Bill Could Kill Broadband Meters
The bill aims to authorize the Federal Trade Commission , in consultation with the Federal Communications Commission (FCC) , to review usage service plans of "major" broadband ISPs "to ensure that such plans are fairly based on cost."
Under the bill's definition, a major broadband ISP includes any that directly, or through an affiliate, provides broadband service to 2 million or more subscribers. (See Massa Intros 'Internet Fairness' Act.)
Any volume usage charges for broadband access found to be "substantially above cost… without sufficient competition constitute an unfair and unconscionable practice," according to the bill. (A copy of it in its entirety is available here.) Detractors of metered Internet billing also argue that such policies discourage the use of over-the-top Internet video services that compete with cable's traditional video services.
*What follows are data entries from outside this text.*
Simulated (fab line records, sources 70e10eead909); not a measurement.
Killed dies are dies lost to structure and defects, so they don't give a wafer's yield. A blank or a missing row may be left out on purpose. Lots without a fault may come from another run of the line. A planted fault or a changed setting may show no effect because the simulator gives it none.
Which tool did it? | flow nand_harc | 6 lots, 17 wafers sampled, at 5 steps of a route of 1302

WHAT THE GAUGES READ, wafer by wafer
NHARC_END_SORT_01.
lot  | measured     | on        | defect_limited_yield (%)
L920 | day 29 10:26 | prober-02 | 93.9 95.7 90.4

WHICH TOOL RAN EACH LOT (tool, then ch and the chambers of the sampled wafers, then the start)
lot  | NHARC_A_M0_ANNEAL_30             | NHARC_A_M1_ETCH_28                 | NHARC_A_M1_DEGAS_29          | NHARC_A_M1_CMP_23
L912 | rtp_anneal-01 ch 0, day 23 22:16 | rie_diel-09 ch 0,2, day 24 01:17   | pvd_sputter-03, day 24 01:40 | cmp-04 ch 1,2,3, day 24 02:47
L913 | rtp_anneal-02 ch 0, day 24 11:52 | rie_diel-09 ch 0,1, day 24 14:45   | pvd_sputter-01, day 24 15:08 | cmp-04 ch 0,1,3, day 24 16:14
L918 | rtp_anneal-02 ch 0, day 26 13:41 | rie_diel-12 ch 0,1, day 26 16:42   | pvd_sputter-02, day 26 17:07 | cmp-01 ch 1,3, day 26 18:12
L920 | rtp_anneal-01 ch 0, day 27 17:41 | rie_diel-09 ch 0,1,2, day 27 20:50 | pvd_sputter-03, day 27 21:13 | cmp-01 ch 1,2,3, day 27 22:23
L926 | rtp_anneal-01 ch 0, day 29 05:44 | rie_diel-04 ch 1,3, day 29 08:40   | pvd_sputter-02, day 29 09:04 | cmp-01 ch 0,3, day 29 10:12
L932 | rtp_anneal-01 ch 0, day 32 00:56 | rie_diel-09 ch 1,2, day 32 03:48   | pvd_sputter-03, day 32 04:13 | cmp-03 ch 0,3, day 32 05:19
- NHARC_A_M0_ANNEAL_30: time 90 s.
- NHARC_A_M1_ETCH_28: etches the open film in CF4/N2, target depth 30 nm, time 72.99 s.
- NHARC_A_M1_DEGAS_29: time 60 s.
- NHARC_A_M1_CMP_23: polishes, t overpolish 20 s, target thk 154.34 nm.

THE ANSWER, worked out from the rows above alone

If any such policy is found to be discriminatory or monopolistic-sounding according to the bill's criteria, the offending ISP will be subject to an injunction requiring it to suspend, terminate, or revise the plan. On the civil end of the bill, violators will also be subject to a fine of "not more than $1,000,000."
Massa first came out against such policies and threatened to draft such legislation in April amid a public firestorm centered on TWC's original plan to extend metered Internet trials to Austin and San Antonio, Texas; Rochester, N.Y.; and Greensboro, N.C. The public pressure caused the MSO to suspend those plans "while the customer education process continues."
The MSO has also shelved its original metering trial in Beaumont, Texas, a TWC spokesman confirms. (See TWC Tees Up More Meters , TWC Dons Larger Consumption Caps, Congressman Mad About TWC's Internet Meter , and TWC Mothballs New Metering Trials .)
The National Cable & Telecommunications Association (NCTA) , which has recently taken the position that MSOs should have the right to experiment with Internet meters, had no comment on the intro of Massa's bill.
Massa has also been critical of similar trials AT&T has underway in Beaumont and Reno, Nev. (See AT&T, TWC Fit Beaumont for Caps.)
Massa, who says TWC's program, as originally proposed, would have raised the cost of the current unlimited Internet plan from $50 per month to $150 per month, stressed that his bill targets all broadband ISPs.
"I have malice towards no one, and that includes my friends at Time Warner," Massa wittily japed on a conference call this morning introducing the bill, but provided no expected timeline on when he expects it to pass. "We're here to enable competitiveness."
Although he's firmly against any usage-based Internet models considered unfair, Massa said he has no problems with broadband Internet tiers based on different speed thresholds: "I don't stand against that. I think there may be merit."
The bill doesn't appear to target hard consumption thresholds that don't charge based on consumption but instead aim to keep "excessive users" in check. Comcast Corp. (Nasdaq: CMCSA, CMCSK) installed a monthly 250 gigabyte cap last fall. (See Comcast Draws the Line at 250GB.)